2017-18 CSWS Research Grant Awardees

“2017-18 CSWS Research Awards: Jane Grant Fellowship, Graduate and Faculty Research Grants, and the Jane Higdon Senior Thesis Scholarship”

The Center for the Study of Women in Society at the University of Oregon recently awarded more than $60,000 in student and faculty research grants to support research on women and gender during the 2017-18 Academic Year. The research being funded includes projects focused in Portland, Oregon, and all over the globe.

Yi Yu

PhD candidate Yi Yu, Department of Geography, was chosen from a strong pool of applicants to receive the prestigious Jane Grant Dissertation Fellowship for her dissertation research “Institutional Mother, Professional Caregivers: Biopolitics of Affective Labor in Chinese State-owned Social Welfare Institution.” Yu’s research focuses on “female professional caregivers in China’s state-owned social welfare institutions and examines the complex roles they play in raising orphans.”
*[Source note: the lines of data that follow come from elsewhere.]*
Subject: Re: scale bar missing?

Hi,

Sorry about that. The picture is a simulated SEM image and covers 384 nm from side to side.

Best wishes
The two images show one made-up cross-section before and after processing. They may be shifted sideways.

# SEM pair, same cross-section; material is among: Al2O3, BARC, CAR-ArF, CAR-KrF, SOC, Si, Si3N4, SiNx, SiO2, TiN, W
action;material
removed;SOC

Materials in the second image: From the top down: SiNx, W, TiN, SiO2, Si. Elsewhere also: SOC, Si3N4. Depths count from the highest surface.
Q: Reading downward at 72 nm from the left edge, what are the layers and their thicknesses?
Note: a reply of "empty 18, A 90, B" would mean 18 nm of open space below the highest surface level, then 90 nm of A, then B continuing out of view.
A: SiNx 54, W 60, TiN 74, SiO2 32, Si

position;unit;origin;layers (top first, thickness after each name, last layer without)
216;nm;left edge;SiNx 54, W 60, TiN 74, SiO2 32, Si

CSWS also funded two sociology graduate students who are exploring work-life conflicts among workers in Portland, Oregon, with particular attention to women, minorities, and immigrants, in sectors that use unpredictable scheduling practices. Another grant funds a sociology graduate student doing an ethnographic study that examines “how Latina moms of kids with disabilities become advocates for themselves and their children in the special education system in Oregon.” CSWS will also support the research of a doctoral student in human physiology, who is studying physiological and functional differences in traumatic brain injury in women and men, work which can be used “to establish sex-specific rehabilitation protocols.”

Margaret Bostrom, a doctoral candidate in the Department of English, received both a CSWS Graduate Research Grant and the new Fortnightly Research Grant, funded by the Fortnightly Club of Eugene. Bostrum’s research is titled, “Are you sure, Sweetheart, that you want to be well?: Feminisms, Fitness, and the Politics of Wellness and Welfare in the 1980s.”

CSWS-funded faculty research includes a book project by Eileen Otis, an associate professor in the Department of Sociology, on “Women, Wal-Mart and Labor Resistance in China.” Otis will investigate recent organized resistance among the mostly women workers at Wal-Mart retail stores in southern China, the “final segment of a long-term ethnographic project examining the experiences, opportunities, conundrums and new identities created by the labor of women in China’s globalizing service sector, focusing on the world’s largest retailer, Wal-Mart.” CSWS previously supported earlier work on this project.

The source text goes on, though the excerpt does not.